By Adrian Marriage
In the spring of 1965 the UBC Faculty of Arts found itself engaged in the most comprehensive re-assessment of the content and structure of its undergraduate curriculum that it had undertaken in almost fifty years. The occasion for this self-examination was the appearance of an elegant and searching, forty-page document bearing the title Discipline and Discovery, which, though prepared by members of the Faculty’s own professoriate, displayed ambitions and style closer to philosophical reflection than to those of the usual committee’s response to the usual bureaucratic commission. (It is significant that the authors of Discipline and Discovery–C W Eliot, K D Naegele, M Prang, M W Steinberg, L Tiger–speak of it as an essay on the Faculty of Arts rather than a report to the Faculty of Arts.) But these were the mid-1960s, and educational re-assessment and innovation were in the air.
Discipline and Discovery identified the upper division of the baccalaureate degree as the time for the achievement of mastery over the elements of one of the accredited academic disciplines; and indeed, a modified version of its recommendations continues to serve as the basis for the Faculty’s present system of Majors. The second year, through provision of a series of carefully worked out surveys, was to supply students with the means for informed choice of the Majors they would take in third and fourth years. But it was in its radical proposals regarding the curriculum for the first year that the essay/report broke most decisively with existing practice.

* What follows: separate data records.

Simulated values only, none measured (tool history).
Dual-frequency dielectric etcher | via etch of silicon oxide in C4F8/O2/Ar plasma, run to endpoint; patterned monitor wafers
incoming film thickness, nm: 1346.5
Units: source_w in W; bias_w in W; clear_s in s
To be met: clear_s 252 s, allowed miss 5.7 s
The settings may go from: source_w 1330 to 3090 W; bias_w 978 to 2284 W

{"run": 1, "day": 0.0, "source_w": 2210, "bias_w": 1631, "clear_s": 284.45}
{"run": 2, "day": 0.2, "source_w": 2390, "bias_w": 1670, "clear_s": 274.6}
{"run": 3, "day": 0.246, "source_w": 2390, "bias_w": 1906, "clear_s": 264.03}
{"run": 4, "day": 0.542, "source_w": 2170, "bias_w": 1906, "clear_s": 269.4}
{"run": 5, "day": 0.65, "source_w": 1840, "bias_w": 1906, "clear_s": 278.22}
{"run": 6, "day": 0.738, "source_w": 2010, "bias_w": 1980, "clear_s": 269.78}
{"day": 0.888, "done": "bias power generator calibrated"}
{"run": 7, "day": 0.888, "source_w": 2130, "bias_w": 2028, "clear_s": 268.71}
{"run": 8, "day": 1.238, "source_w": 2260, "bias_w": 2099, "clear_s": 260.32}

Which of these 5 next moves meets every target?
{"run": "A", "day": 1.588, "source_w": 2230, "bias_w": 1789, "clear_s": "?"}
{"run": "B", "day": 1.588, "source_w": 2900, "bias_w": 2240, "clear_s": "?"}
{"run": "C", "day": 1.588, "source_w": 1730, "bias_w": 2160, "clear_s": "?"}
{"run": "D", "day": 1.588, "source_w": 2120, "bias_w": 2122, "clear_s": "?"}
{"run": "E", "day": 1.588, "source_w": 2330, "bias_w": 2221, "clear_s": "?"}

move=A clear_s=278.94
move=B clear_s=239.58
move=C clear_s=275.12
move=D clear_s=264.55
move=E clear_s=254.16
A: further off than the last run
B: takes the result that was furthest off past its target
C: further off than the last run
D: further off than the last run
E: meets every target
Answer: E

The argument against existing practice came under three heads. First, and most practically, students coming straight from high school to university were simply no equipped to make the educational decisions (choosing from 44 course covering 27 subjects!) which would guarantee either coherence or real substance in their studies; and the few required courses did no more than mitigate this state of affairs. Secondly, there was “a reservoir of fundamental questions,” central to enquiry in the Humanities, which no single discipline was competent to address and which, more commonly than not, fell into the interstices of the standard disciplines. Thirdly, the steady march towards increasing specialization which characterised modern scholarship meant that some explicit means had to be found to counteract the fragmentation of experience which seemed, perhaps inevitably, to be its consequence.
Accordingly, the authors of Discipline and Discovery recommended that a system of core courses be devised under the rubrics “Man and Society,” “Man and Thought,” and “Man and Expression,” and that these courses, to be taught with heavy emphasis on tutorials and seminars, become the required curriculum for the entire freshman body00at that time numbering some 3,000 students. Not surprisingly, this proved to be too big a pill for the Faculty of Arts to swallow. It therefore appointed a committee charged with the task of bringing these proposals down to practical scale, and that committee in turn recommended (also in 1965) that a “pilot project,” taking in 300 students, be given an experimental run of two years. That “pilot project,” evaluated and approved for continuation after the experimental phase, and running continuously now for 25 years, is essentially the Arts One of the present time.
Between the recommendation of a pilot project in 1965 and its inauguration in 1967 a number of volunteer groups set about the job of working out the details of what should be taught and how. During this time they consulted extensively with others, perhaps most notably with Prof. Joseph Tussman of the UC Berkeley Philosophy Department, who was himself then engaged in overseeing the early days of an ambitious two-year program patterned on Meiklejohn’s experimental college at Wisconsin in the 1930s (see Joseph Tussman, Experiment at Berkeley, OUP, 1968). In these two run-up years Arts One thereby took on new influences and acquired more complex ancestries.
The Experimental College Program died after four years, the victim not of educational failure but of an inability to find an organisational niche in Berkeley’s departmental structure. Arts One, operating out of a dilapidated “temporary” building between Commerce and Education, usually on a thin budget and sometimes on none at all, surviving early charges of dilettantism and 1960s silliness, is now about to celebrate its 25th anniversary. More than 5,000 students have been graduated from the program, taught through the years by as many as a hundred faculty members from around the campus but mostly by a stage army of enthusiasts within the Faculty of Arts itself. A recent evaluation of the program’s accomplishments, prepared by a Dean’s committee under the chairmanship of Prof Egerton, spoke of it in terms with could fairly be described as glowing. More recently still, the program acquired the cachet of favourable mention in Maclean’s Magazine. Its reputation, in truth, is now distinguished and nation-wide.
Meanwhile, the freshman year in UBC’s Faculty of Arts looks much the same as it did to the authors of Discipline and Discovery. Whether that should be a matter for concern is not fur us to say. But those of us who have been associated with Arts One over the last quarter century are happy to have had the chance of offering an alternative; happier still, dare we say, that a number of others now think that it is an alternative which has something like an exemplary look to it.